The philanthropist explains why he decided to fund ideas no other donor would touch.

Cars driving on a highway through high-rise buildings with superimposed squares over many of the cars.
Honestly the closest thing I could find to a good photograph representing “deep learning.” Sorry, folks.
Dong Wenjie / Getty Images

Most charity is focused on the near term — it goes to universities educating people now, or arts organizations putting on shows and exhibits now, or food pantries helping the hungry now.

So what happens when you try to only give to charities that will help humans a long time from now — not just in 100 years, but in a million years?

That’s exactly what Jaan Tallinn, a founding engineer of Skype, has done with his fortune. He was one of the first donors to take seriously arguments that advanced artificial intelligence poses a threat to human existence — not now, maybe not in 50 years, but certainly somewhere in the future. He has come to believe we might be entering the first era in human history where we are not the dominant force on the planet, and that as we hand off our future to advanced AI, we should be damned sure its morality is aligned with our own.

He has donated more than $600,000 to the Machine Intelligence Research Institute, a prominent organization working on “AI alignment” (that is, aligning the interests of artificial intelligence with the interests of human society) and more than $310,000 to the Future of Humanity Institute at Oxford, which works on similar subjects. He’s also co-founded two new organizations studying AI and other extinction threats: the Centre for the Study of Existential Risk at Cambridge and the Future of Life Institute.

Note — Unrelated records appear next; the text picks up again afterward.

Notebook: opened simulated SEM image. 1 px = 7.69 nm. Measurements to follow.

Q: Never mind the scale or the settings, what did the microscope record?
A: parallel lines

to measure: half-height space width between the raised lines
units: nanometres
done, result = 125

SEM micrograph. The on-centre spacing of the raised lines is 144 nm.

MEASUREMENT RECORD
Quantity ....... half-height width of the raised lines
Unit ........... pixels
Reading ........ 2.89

Tallinn came on the latest episode of Vox’s Future Perfect podcast to talk about the rationale behind his philanthropy and how he was persuaded to care so much about AI:

To people unfamiliar with the argument that AI poses an existential risk, Tallinn’s actions might seem bizarre. So we had Kelsey Piper, a Vox reporter who’s written extensively on AI risk, walk through the argument. And Robert Reich, a Stanford philosopher who has been highly critical of big philanthropy, explains why this kind of big experiment in giving might be the best the charitable sector has to offer us.